# How to shoot parties (general stuff: birthday, halloween, casual gatherings)



## Synomis192 (Oct 26, 2012)

I'm being dubbed as the party photographer for some friends and they're expecting images that are printable. I'm not talking about like 16x20 canvas print. Just like normal 4x6s and the occasional 8x10 enlargements.

I'll be bringing my 17-35mm and 50mm. Along side that I'll have my speed light attached the whole night. I've been practicing around my house taking sample photos. I want to shoot at f/8 but I also want to keep the ISO low but my flash fires at full output every time. Is it safe to bring the ISO up to about 400 without having grainy images? 

Any thoughts on how to capture a moment without actually having to interrupt it? 

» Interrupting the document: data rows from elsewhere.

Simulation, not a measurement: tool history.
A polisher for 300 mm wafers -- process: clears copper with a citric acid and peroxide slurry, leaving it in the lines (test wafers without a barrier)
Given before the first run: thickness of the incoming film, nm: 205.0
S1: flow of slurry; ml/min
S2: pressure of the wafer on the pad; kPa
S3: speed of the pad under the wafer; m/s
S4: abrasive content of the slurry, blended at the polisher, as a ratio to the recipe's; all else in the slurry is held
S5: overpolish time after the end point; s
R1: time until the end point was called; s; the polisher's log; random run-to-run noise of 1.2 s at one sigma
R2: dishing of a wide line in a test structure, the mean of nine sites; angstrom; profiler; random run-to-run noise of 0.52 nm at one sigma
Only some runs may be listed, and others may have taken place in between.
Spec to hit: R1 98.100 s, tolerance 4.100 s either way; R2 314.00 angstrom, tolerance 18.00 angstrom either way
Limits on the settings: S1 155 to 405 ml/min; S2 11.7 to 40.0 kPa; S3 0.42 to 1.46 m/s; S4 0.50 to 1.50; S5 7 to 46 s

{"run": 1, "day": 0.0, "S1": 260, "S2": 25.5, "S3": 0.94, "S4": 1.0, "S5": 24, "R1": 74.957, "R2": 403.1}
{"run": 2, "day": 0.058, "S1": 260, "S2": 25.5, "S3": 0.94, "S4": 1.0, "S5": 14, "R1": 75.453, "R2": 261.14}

Basically, I'm asking tips on how to be a casual photographer who takes great shots at parties without seeming like that one"photographer" that run around with a kit lens and their popup flash and act like they're Scott Kelby, Ansel Adams, or Chase Jarvis. (I'm not saying people like that are all horrible but they kind of give a negative outlook on photography now.)


----------



## Nishi Drew (Oct 26, 2012)

Me and my T1i cry at anything above ISO 400 usually, but really, you can't avoid noise completely even with the best cameras for dim lighting indoor shoots. I doubt whoever is going to be receiving the prints are going to scrutinize the images to tell you how it's not super sharp, or how noisy the images are.

And thing is, with the speedlight giving good light to your subject, you're not going to see much noise at all, only the darker background and shadows would have some grain at 400 but nobody's looking there except you. Here's a shot I did recently, Canon T1i 430EX ISO 400 1/60, 16mm @ F4 with no de-noise .
Where's that noise? I'd say safe to shoot at ISO 800 and push exposure in post if necessary


----------



## Synomis192 (Oct 26, 2012)

Nishi Drew said:


> Me and my T1i cry at anything above ISO 400 usually, but really, you can't avoid noise completely even with the best cameras for dim lighting indoor shoots. I doubt whoever is going to be receiving the prints are going to scrutinize the images to tell you how it's not super sharp, or how noisy the images are.
> 
> And thing is, with the speedlight giving good light to your subject, you're not going to see much noise at all, only the darker background and shadows would have some grain at 400 but nobody's looking there except you. Here's a shot I did recently, Canon T1i 430EX ISO 400 1/60, 16mm @ F4 with no de-noise .
> Where's that noise? I'd say safe to shoot at ISO 800 and push exposure in post if necessary



It's okay, my t1i and I shall join your crying party haha. But you're right, noise is something that bothers me and only me apparently. To my friends I scrutinize anything that looks grainy from 2 ft away. I just feel like bumping the ISO would lose that canon saturation, sharpness and shadows. Cant help it though so ISO 400/800 all night woo! Btw very nice and cute shoot. I'm going to take a extremely wild guess that your family is making green tea... Or some sort of tea haha


----------



## Z (Oct 26, 2012)

You'll want to go easy on that flash for a couple of reasons.

Firstly, at a party, if you're not careful you can end up nuking the ambient entirely with flash and losing all sense of atmosphere. Photos will just look like oddly dressed people standing in a room filled with daylight.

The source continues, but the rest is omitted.